Note from the author...
My posts frequently (like this one) have a 'theme' and tend to use a number of images for visual flourish. Personally, I like it that way, I find it more engaging and I prefer for people to read it that way. However, for users on a metered or slow connection, downloading unnecessary images is, well, unnecessary, potentially costly and kind of rude. Just to be polite to my users, I offer the ability for you to opt out of 'optional' images if the total size of viewing the page would exceed a budget I have currently defined as 200k...
Because of its origins, HTML has a number of elements and concepts which are, in retrospect, probably not so great. Headings being the way they are, for example, has caused seemingly no end of discussion. I'd like to explain why I think this is, as well as what we should do about it.
Let's talk about paragraphs. You can't get much more basic than a paragraph. When I say "paragraph" pretty much everyone will know immediately what I mean. While some of us might stumble a bit if pressed to describe it abstractly, most of us will, like the US Supreme Court surely "know it when I see it". Most people reading this, for example, will recognize immediately that this sentence is in its own paragraph.
Except that the above sentence isn't its own paragraph. Kind of. Let me tell you a story that will help explain the disconnect...

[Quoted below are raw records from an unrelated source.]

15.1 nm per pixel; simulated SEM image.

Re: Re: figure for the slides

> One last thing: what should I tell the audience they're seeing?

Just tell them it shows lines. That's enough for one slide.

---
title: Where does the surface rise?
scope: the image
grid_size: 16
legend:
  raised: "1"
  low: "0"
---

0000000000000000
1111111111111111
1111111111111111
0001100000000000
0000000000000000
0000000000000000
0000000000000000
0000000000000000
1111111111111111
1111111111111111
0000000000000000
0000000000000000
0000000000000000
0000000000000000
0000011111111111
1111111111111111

You see, the interesting thing about a paragraph is that we've had the concept for hundreds of years and its entire history has been to visually convey the start of something. Its meaning winds up coming from the visual. The sentence above looks like a paragraph on the screen or on the printed page, so, in effect it is. Except that it isn't really. But we'll get to that.
Some of you may have seen a mark like this before: ¶. If not, that's ok - it's an editor's mark called a "pilcrow". It means "mark the start of a new paragraph". Interestingly enough, the reason that paragraphs were historically indented in print comes from the fact that scribes began the habit of just starting a new line and leaving space to come back and draw the pilcrow later. Once you had the new line and space, you had an easy visual semantic already - the pilcrow becomes just noise. Editors (or teachers) will sometimes draw this mark between sentences to convey the same: "You should start a new paragraph here".
The thing worth noting in this story is that a pilcow (or newline+indent) were visual markers that implied, logically, that you were not just beginning a paragraph, you were inherently ending the previous one.
Flash forward a few hundred years to when we were just beginning to use computers. GML borrowed the concept of editors marks like the pilcrow in the 1960s. Thus, they reasoned about things the same way: No "closing tag" was required for many things. These traditions carried on years later in SGML, and years laters still in HTML. As you may know, the original vocabulary of HTML was based on a lot of SGML at CERN. It was built "on the bones" with the intent that you could view these documents with a web browser and still pretty much understand it.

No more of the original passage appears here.